Synopsis: The pair meet in a small, 1930s town when Clyde Barrow (Warren Beatty) tries to steal a car belonging to Bonnie Parker's (Faye Dunaway) mother. (Bonnie and Clyde actually met in a restaurant where Bonnie was slinging hash and turning tricks on the side.) The two walk along the streets talking like sophomoric kids, Clyde bragging that he once hacked off two toes to get off work detail in state prison. He shows her a large handgun like some kid with a grownup toy, and then robs a store to impress her. As he runs wildly to a car and hot-wires it, Bonnie jumps in, and they race off, laughing hysterically. She is all over him, ecstatic with excitement, smothering him with kisses, but he pulls away from her, telling her that he is not "one of them glamour boys." She lashes back, saying he is not what he appears to be, that he has nothing to offer her sexually. (This, in fact, was not exactly true; Barrow was an active heterosexual, though with homosexual tendencies, which sometimes became pronounced around younger male members of the gang.)

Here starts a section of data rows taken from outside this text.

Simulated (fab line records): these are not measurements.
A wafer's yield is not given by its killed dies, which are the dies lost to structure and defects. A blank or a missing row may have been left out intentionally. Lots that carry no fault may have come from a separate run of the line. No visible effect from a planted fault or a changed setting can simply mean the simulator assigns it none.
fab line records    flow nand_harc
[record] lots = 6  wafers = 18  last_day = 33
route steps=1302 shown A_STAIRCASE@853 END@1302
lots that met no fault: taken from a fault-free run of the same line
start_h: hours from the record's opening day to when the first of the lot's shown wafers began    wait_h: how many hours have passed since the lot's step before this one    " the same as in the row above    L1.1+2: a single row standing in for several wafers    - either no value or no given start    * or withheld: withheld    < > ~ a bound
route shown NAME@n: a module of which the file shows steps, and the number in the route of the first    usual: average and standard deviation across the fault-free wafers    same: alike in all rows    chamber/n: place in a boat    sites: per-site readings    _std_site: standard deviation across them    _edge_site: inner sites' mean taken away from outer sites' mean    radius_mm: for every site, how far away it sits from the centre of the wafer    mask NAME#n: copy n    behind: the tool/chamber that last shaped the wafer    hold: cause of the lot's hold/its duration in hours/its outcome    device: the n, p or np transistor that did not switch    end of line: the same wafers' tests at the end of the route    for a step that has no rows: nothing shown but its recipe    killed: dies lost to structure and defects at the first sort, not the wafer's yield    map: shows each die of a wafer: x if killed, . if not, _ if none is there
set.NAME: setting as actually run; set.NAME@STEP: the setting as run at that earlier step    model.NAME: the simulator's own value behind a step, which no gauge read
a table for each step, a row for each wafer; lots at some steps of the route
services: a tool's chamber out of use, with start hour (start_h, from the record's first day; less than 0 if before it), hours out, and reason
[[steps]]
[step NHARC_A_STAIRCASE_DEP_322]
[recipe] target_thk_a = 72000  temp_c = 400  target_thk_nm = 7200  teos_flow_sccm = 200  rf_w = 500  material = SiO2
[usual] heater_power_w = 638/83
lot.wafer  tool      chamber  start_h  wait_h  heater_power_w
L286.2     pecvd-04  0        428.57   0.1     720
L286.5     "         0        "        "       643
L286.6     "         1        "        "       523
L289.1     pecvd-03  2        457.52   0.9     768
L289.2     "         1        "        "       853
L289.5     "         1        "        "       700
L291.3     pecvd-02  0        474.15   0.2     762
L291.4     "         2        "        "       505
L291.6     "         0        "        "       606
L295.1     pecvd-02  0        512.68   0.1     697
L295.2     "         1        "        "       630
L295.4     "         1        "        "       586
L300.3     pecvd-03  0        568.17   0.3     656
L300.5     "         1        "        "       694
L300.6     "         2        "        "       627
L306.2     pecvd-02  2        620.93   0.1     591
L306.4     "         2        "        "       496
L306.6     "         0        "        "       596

Nevertheless, she goes off with Clyde, hiding in farmhouses, pulling a small-time job here and there. After the pair have enjoyed some minor success, they are joined by a naive gas station attendant C.W. Moss (Michael J. Pollard) and later by Buck Barrow (Gene Hackman) and his wife, Blanche (Estelle Parsons). The gang robs a small-town bank and Clyde is shown to be a chivalrous populist of a sort, allowing a farmer who has just made a withdrawal to keep his cash. (This was actually the act of John Dillinger at a Greencastle, Indiana, bank he robbed in 1933.) The gang settles into a cheap little apartment over a garage in Joplin, Missouri, but police discover their hideout and close in. The gang escapes in a wild shoot-out in which several cops are killed. At one point in the sequence, Blanche is scooped into the gang's moving car by Buck in much the same way western outlaws are shown lifting fallen comrades into their saddles as they escape the local sheriff. (This is perhaps the most accurate in the film, based on the actual facts of the Joplin shoot-out.) Blanche, a whining shrew with delusions of moral superiority, demands a share of the loot after a robbery she has done nothing to further, and Bonnie is outraged.

Clyde cites Blanche's kinship as the basis of his acquiescence. This, coupled with Clyde's sexual inadequacy, causes her to run away, but he quickly catches up with her, and they make love in an open field. Later, in a moment of caprice, the gang captures a Texas Ranger, Frank Hamer (Denver Pyle), forcing him to pose for photographs with them. (The gang members were indeed obsessed with taking each other's picture; the most famous of these features Bonnie with pistol in hand and a cigar in her mouth.) Bonnie kisses Hamer, and he spits in her face, which causes Clyde to almost drown him in a nearby lake, but he is stopped by Buck. Finally, the ranger is bound in his own handcuffs and set adrift in a boat.

The gang steals a car which belongs to Eugene Grizzard (Gene Wilder, marvelous in a small role); Eguene and his fiancee chase after them in another auto. The pursuers quickly become the pursued and are captured and taken on a joyride. They swap jokes and eat hamburgers with the outlaws until Bonnie learns that Eugene is a mortician, whereupon she abruptly orders them from the car. This foreshadowing is later emphasized at the end of a Parker family reunion sequence when Bonnie fancifully babbles that Clyde will settle down and they'll live next door. "You'll live within a mile of me, honey, and you'll be dead," her ancient mother drones.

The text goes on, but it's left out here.